Still reading? Great. Apologies for it sounding like a bio – not too keen to head back to IT at this point anyway.

 

(skip to here)

I have years and years of IT project work and have benefitted from skills I learned applied to the teaching profession.  I’m thinking of distilling some of this + some new things I learned and attempt to write a series of PBL-related posts.  Hopefully, it will be of some use to somebody out there.

Projects – Defined

There are many official definitions but I go by this: projects are purpose-driven work, of a desired quality, and requiring resources (time, effort, tools, money).  Purpose can be to address requirements, problems, opportunities or all of the above.  Typical constraints are with regards to time and money although I heard that in Engineering projects, quality is paramount, i.e. the main constraint.

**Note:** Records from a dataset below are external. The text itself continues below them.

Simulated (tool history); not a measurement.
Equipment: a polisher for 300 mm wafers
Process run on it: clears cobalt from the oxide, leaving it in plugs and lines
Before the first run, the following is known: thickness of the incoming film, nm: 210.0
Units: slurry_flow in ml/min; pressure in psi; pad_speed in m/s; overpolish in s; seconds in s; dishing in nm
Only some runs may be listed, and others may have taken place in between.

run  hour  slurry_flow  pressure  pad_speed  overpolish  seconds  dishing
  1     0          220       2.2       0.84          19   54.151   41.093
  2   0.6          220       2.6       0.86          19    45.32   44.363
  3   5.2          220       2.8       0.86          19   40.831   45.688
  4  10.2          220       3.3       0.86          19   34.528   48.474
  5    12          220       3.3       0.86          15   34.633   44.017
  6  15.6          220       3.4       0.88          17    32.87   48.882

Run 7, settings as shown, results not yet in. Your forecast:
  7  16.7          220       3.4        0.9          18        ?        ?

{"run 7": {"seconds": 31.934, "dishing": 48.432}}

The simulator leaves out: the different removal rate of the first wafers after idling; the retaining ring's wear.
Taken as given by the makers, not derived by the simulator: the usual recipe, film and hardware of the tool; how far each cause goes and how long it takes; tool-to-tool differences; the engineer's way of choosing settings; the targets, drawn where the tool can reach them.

A project manager should manage the scope (what needs to be done), time (schedule), budget (money), people (project team and stakeholders) and quality.   It is not surprising why project managers demand the pay they do – good ones anticipate problems and address accordingly (Risk and Issue Management).

Project Approaches

process or productThere are many but I think the 2 main categories are process-focus and product-focus.

The philosophy behind process-focus is the implementation of best practices; there is no need to re-invent the wheel.  Innovation is not ruled out.  Rather, the idea is to “stand on the shoulders of giants” and if the process can be improved, then feed back into the system.  Best practices evolve.  I daresay that CMM-compliant projects would have a process-focus.  In simple terms, process-focus will start with the Work Breakdown Structure or WBS (what tasks are to be done by whom, using what tools).

Product-focus starts with identifying what products (outcomes) need to be delivered; hence the term deliverables.  Best one I’ve come across with in real life is from PRINCE2 – Product-Based Planning to create the Product Breakdown Structure or PBS and Product Flow.  BIE.ORG has a more product-focus particularly for PBLs used for assessment.

In both approaches there are processes and products; the difference is how you plan your projects. Do you plan based on given steps or desired outcomes?

PBL

PBLs can either have process-focus or product-focus.  I would recommend that students be exposed to both; both exist in real life, after all.

Process-focus PBL is a good start for teachers and particularly students new to project work.  Essentially, they just need to follow the given steps.  In theory, if they don’t need to think of what needs to be done constantly, they are more free to be creative and/or improve the quality of their outcomes.  When I did a year 9 movie-making PBL unit, I gave them the steps to do (complete with milestones – deadlines at the end of the steps) so they could focus on movie-making itself rather than managing their projects.

Product-focus PBL provide students with greater flexibility with how they develop their products.  They work out what needs to be done and how to get there.  A teacher can act as a process consultant to guide students along as required.  I did this with a year 12 project management PBL unit.  Groups had to create a project plan so they start with elements of the plan and then the steps to develop those.  I enjoyed this very much as it was similar to my project management consultancy days – granted, without the usual pay. 😉

Important Points about projects and PBL

  1. Learning is a process as well as a product.  Have a balance of both and students benefit.  Ditto with projects.  Try both process-focus and product-focus PBL.
  2. Projects are typically collaborative work.  Ensure each project has a defined project team with members clear on their roles and accountability.  Point 8 in this Classroom Management post by Always Formative has some great ideas and links.
  3. Encourage chunking.  Even with assessments, enforce some minor deadlines.  This helps students with time management and prioritising.
  4. People are arguably the biggest variables in projects. Manage them well and the rest follow.
  5. Real projects are negotiable, i.e. the juggling of scope, time, budget, people and quality.  Pursue opportunities to develop communication skills.
  6. Evaluate both process and product.
  7. Sometimes the best option is to cancel the project altogether.  Plan for failure – what will you do as a teacher if a project team is really struggling?
  8. Identify assumptions and clarify expectations.  Reminders are good.
I think I’ll end this here now.
Do you have any other ideas or questions about PBL? Please leave a comment.

UPDATE (8 December 2011)

If the above seems a bit too hazy and you need a clear illustration, lucky for me this has been done brilliantly by Heidi Siwak in her post: Teaching Process and Planning.  She is essentially promoting the use of product-based approach.  In my comment, I state that she is able to do this because she (and likely her students) are familiar and comfortable with the processes involved in project-based learning.  One approach is not necessarily better than the other.  A PBL-practitioner should be able to switch as the need arises.